Indeed. The Bangles win over the audience as soon as they show up onstage for their 80-minute set. Being a women's band gives them an edge, and being attractive puts them even further ahead of the game. They do not play coy onstage, and their come-on is never as sexy as their pal Prince's, but those guys screaming in the crowd out there aren't just going bonkers for the guitar licks.

For the Bangles, all this just comes with the territory--sex appeal has been part of the rock superstar parcel ever since Elvis--and they have already learned how to play cunning games with songs that cut both ways chronicling the war between men and women. One of Different Light's standout cuts is If She Knew What She Wants, written by Jules Shear and turned by Hoffs' heart- riven vocal into a perfect cameo of a sexual standoff. "It's a challenge," says Hoffs, "to take someone else's material and turn it into a Bangles song." Adds Vicki Peterson: "When we approach a song we didn't write, we want to Banglesize it." That particularly means working out an arrangement ^ that rocks hard but falls short of a sonic mugging, then concentrating on a vocal sound that seems to have floated from a car radio lost somewhere in the '60s ozone.

When the Bangles sing, there are vapor traces of everyone from the Mamas and the Papas and the Beach Boys to Chad and Jeremy. This does not make them a band of sentimental traditionalists, however. Their best tunes, like the album's title track, have the flinty lyricism of writers such as Joni Mitchell and Rickie Lee Jones. When Hoffs and the Petersons sing "I wanna make a movie/ I wanna put you on the silver screen/ Sit in a darkened room and look at you from a distance," the invitation is at once both seductive and forbidding.

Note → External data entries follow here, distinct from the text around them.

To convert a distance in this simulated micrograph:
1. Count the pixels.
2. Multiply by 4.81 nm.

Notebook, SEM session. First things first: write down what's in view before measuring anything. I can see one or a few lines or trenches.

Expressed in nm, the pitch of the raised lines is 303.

California pop colors many of these tunes--inevitably, since the Bangles all grew up, as a Beach Boys song put it, in "the warmth of the sun." Steele hails from Newport Beach ("An embarrassing place to live. Everything there is named for John Wayne"), and the Petersons were certified Valley Girls. "We used to go cruising on Friday nights," recalls Vicki. "Mother wanted me to be a nurse," says Debbi. "I said, 'Mom, I want to play drums.' " Hoffs hooked up with the Petersons by answering a classified ad, and the Bangles, then called simply the Bangs, started gigging around in 1981. They released one mini-album on a now defunct record label and, replacing their original bassist with Steele, landed on Columbia, which released their major-label debut All Over the Place in 1984.

Different Light, the follow-up, gives up fecklessness for a truer aim at the mainstream. "I think our sound has evolved," Hoffs concedes. "We've learned how to use our voices now." "We have four people with strong ideas," says Vicki Peterson. "We have to give each other respect." "I don't think the four of us could be in a rock band if it was unequal," says Steele. "Our egos are too big."

"We are the sort of band," Hoffs concludes, "where there is a different sort of person for each sort of fan to like." That makes Steele laugh. "She means guys," she explains.